And... oops, I came upon the internal schematics in the datasheet and the input FETs are indeed cascoded, so forget what I just wrote ;) (but keep it in mind the next time you select a FET-input opamp for non-inverting application).
Output impedance
In the SK filter, the HF input signal will jump over the opamp through C2 and go straight into the output. Meanwhile the opamp attempts to fight against this, but it has a non-zero output impedance. The amount of feedthrough is thus proportional to C2 and the opamp's closed loop output impedance at this frequency.
Closed-loop output impedance is the open loop output impedance divided by the amount of open loop gain remaining at this frequency, taking into account the feedback network (but you already know that).
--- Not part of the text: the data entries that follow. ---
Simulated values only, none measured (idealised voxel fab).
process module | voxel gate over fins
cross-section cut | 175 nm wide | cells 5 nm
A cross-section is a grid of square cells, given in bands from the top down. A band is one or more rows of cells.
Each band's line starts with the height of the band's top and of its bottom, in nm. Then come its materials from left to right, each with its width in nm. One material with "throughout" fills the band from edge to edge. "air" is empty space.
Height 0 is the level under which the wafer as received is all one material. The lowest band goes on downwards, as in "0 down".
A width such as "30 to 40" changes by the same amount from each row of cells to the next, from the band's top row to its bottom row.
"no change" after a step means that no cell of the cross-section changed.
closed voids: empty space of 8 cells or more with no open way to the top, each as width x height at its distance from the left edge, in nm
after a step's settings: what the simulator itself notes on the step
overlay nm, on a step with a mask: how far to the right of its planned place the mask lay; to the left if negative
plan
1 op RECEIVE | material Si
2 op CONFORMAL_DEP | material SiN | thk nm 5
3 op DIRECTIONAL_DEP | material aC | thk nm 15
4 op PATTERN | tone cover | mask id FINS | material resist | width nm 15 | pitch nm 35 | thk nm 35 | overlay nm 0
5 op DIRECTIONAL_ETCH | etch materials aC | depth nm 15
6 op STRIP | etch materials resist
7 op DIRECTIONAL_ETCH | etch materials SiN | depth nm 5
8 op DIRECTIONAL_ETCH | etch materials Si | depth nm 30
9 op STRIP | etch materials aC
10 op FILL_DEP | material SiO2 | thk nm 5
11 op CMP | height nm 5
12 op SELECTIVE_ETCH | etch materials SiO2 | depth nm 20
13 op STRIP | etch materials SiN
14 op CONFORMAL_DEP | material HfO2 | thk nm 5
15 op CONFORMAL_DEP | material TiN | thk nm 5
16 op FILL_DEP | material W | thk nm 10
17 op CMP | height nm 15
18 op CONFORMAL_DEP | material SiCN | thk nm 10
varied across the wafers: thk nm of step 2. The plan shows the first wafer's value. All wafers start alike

Non rail-to-rail output stages are straightforward: the output is an emitter follower, so output impedance can be made quite low, and also constant. Also, this EF stage might be part of a local loop (via the compensation cap) which has bandwidth much higher than the full opamp's GBW. So even when it runs out of GBW the local loop might still keep the output under control...
Rail-to-rail designs are different. The output stage is open-collector (or open-drain) so open loop output impedance will be rather high...
For example this opamp has an open loop Zout of 2k! (fig.9) but strangely it rises at LF. This is because the output stage has local feedback through a cap which stops working at DC. This one has a nice 100 ohms output impedance due to local feedback. But a pair of BJTs at 1mA bias plus emitter resistors would be around 15-20 ohms, much better...
Opamp designers come up with plenty of output stage topologies to try to make RRO opamps as good as the non-RRO ones, and they're being really smart at it, but beware... See figure 4...
Also on this one closed loop Zout rises with frequency but... look at the graph! With G=100 it rises 20dB/decade as expected, but with G=1 it rises 40dB/decade! This is due to having 2 internal feedback loops (nested) and both come into play at G=1, but at G=100 a lot of the OLG in the main loop is spent into actual gain, so there is less remaining to control Zout...
Zout will also depend on load, current going through the output devices, and voltage headroom. Output being closer to the rails means the output device which is conducting has a tiny Vce (or Vds) so it loses speed, gm, etc, it performs worse.
Thus, Zout of a RRO opamp will increase as the output nears the rails.
This means HF feedthrough in your SK filter is also dependent of how close the output is to the rails.
In the curve you posted, "opamp B" has much higher GBW than "opamp A" but it also has much worse HF leakage! Thus "B" has much higher open loop Zout. Thus I would suspect "B" to be a not very smart, perhaps a bit old RRO design, whereas "A" would either be a smarter modern RRO with local feedback on the output, or a simple non-RRO topology.
Q1: MFB, using OpAmp as integrator, is more demanding in OpAmp performance than SK, correct?
Not sure what "demanding" means, but the MFB has a passive RC at the input which should mean lower HF leakage, see here for comparisons.
Q2: Do you have any ref/info for influence of GBW and Zout on filter response?
See above.
Zout to be compared to XC2 and R2 in LP and HP, respectively, correct?
Yes.
designed filter has G=1; Zout is given by Analog Devices for OpAmp G=1, that's not the same;
Well, at HF we can simplify: C1 shorts IN+ to GND so the opamp is a voltage follower (G=1) with its input grounded. So the Zout curve from the datasheet is usable. Output voltage is entirely dependent on how Zout handles the current injected into it via C2.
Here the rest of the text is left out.